You can’t have isolation without paying for it.
But endpoints between mutually-distrusting domains make no sense (our experimental time-protection implementation has it only for performance evaluation). The work on verified time protection has no cross-domain communication at present, which is, of course, overly restrictive. It can be extended to cross-domain shared memory and signals-like mechanisms, but we haven’t done that yet. (See above re looking for a good PhD student…)
As I keep saying, the seL4 mechanism that is (unfortunately, somewhat misleadingly and for purely historic reasons) called “IPC” shouldn’t be considered a general-purpose communication mechanism, but a protected procedure call – the microkernel equivalent to a Linux system call. As such, the trust relationship is not symmetric: you use it to invoke some more privileged operation (and definitely need to trust the callee to a degree).
I should have said “not-mutually-trusting”, then.
Am I missing something, or will a general-purpose OS need full speculative taint tracking in hardware if it is to have fast IPCs between mutually-distrusting code on out-of-order CPUs?
No, I don’t think so. To the contrary, I think that speculation tracking is an instance of the fallacy of trowing hardware at a problem that can be solved much simpler if you instead provide simple mechanisms that allow the OS to do its job. The OS, not the hardware, knows the system’s security policy. Pretending otherwise leads to complexity and waste. Which is fine if your business model is based on making hardware more complex (no names ;-) but it’s not fine if your objective is secure systems.

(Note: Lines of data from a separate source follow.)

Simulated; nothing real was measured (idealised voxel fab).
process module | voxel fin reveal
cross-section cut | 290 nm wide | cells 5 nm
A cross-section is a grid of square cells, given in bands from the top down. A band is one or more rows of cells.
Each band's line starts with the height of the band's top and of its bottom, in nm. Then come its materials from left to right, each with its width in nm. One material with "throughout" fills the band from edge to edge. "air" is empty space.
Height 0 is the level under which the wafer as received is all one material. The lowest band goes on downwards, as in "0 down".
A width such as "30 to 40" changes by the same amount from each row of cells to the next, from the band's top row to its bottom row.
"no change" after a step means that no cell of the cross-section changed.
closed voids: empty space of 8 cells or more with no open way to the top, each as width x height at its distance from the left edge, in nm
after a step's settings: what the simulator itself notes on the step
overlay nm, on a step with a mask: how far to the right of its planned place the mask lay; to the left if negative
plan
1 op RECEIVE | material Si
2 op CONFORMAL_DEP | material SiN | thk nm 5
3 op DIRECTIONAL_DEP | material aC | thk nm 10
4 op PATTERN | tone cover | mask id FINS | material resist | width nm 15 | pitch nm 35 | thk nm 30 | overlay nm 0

fence.t (or something similar) is the mechanism you need to let the OS do it’s job, and it is simple and cheap to implement, and costs you no more than the L1-D flush you need anyway, as Wistoff et al demonstrated.
I missed the “costs you no more than the L1-D flush you need anyway” part. On x86, instructions like IBPB can easily take thousands of cycles IIUC. Would fence.t have equally catastrophic overhead on an out-of-order RISC-V processor? https://riscv-europe.org/media/proceedings/posters/2023-06-08-Nils-WISTOFF-a... seems simple to implement in hardware, but does not seem efficient. https://carrv.github.io/2020/papers/CARRV2020_paper_10_Wistoff.pdf claims to be decently efficient, but is for an in-order CPU. Also, in the future, would you mind including the full URL of any articles? I don’t know what “Wistoff et al” and “Ge et al” refer to, and my mail client is configured to only display plain text (not HTML) because the attack surface of HTML rendering is absurdly high. -- Sincerely, Demi Marie Obenour (she/her/hers)